Friday, April 3, 2009

Authorized U-Turns


I was biking to work this morning when I realized I forgot to make an important bank deposit. I had a nice bit of inertia going but I was reminded of the best piece of advice from a book I read last year on the recommendation of a friend. Although it is fairly long I am going to quote it in its entirety.
If you’ve ever ridden in a car with GPS satellite navigation system, you know how it works. Plug in your destination, and the system -- using satellites to plot your current and final points -- tells you exactly what to do when. Turn left after 400 feet. Stay straight. Get in right lane. But let’s say you make a mistake and miss a turn or turn onto the wrong street. The GPS doesn’t berate you, doesn’t scold you, doesn’t tell you that you might as well drive off a cliff, since you made a mistake and missed First Avenue. Instead, all it says, very politely, is this: “At the next available moment, make an authorized U-turn.” The GPS recognizes the mistake matter-of-factly and simply guides you back onto the right road. The GPS allows for mistakes and tries to help you correct them. That’s the kind of mentality we want you to have. You’re going to make wrong turns. You’re going to turn left at the hot dogs, make a right at the blueberry pie (or Avila Valley Barn Pie! -Chris), and occasionally merge onto the interstate of banana-nut pancakes with a side order of sausage patties. Does that mean you should steer off the dietary cliff and fall into the fatty crevasse of destructive eating?

Of course not. What it means is that you need to pay closer attention to the road signs and the instructions about how to make it to your final destination. It also means that you can’t beat yourself up with a basket of croissants every time you lick a little whipped cream off your finger. So what you’re going to do -- right now -- is acknowledge that you will face obstacles. And instead of falling into the avoidant and defeatist mentality by drop-kicking healthy eating the moment you make one bad choice, you will confront it.

Needless to say that I did in fact pull a U-Turn and made the deposit. Huzzah!

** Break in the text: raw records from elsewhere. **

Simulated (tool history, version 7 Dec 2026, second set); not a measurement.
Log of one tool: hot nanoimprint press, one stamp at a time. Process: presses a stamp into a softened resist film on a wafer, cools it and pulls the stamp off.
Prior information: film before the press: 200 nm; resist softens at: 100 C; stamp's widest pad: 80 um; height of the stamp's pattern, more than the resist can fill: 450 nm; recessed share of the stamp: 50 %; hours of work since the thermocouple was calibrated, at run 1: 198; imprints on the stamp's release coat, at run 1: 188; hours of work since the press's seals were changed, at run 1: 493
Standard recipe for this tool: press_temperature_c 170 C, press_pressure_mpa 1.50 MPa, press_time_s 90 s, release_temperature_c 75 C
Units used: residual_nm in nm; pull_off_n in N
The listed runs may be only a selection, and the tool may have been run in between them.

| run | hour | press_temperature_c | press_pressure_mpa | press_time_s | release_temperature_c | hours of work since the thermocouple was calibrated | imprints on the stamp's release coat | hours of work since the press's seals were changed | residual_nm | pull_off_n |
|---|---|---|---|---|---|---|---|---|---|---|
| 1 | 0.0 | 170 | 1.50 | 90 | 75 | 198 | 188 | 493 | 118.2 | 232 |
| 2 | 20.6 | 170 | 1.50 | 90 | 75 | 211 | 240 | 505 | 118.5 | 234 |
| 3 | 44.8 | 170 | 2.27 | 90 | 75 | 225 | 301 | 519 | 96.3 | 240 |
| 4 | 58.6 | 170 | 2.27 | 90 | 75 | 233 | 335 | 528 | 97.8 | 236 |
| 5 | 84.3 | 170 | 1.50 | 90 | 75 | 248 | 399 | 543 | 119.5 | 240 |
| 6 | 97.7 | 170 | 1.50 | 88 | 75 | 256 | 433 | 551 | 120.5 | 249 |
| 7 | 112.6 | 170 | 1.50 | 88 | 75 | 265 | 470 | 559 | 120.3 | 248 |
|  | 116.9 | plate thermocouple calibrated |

One quick closing thought though. When I was college, and even for a few years afterward, I had the "ultimatum mindset". I would set lofty New Years' Resolutions, craft impossibly difficult plans that I somehow thought I could pull off, and then I would invariably slip up just a little bit. Back then the slip up would sink the entire ship. I would binge or find excuses to stop doing what I planned or drift into apathy. No longer. I allow myself failure but then I am quick to make that U-turn. In the end it is much more forgiving, sane, and healthy. Make the change today.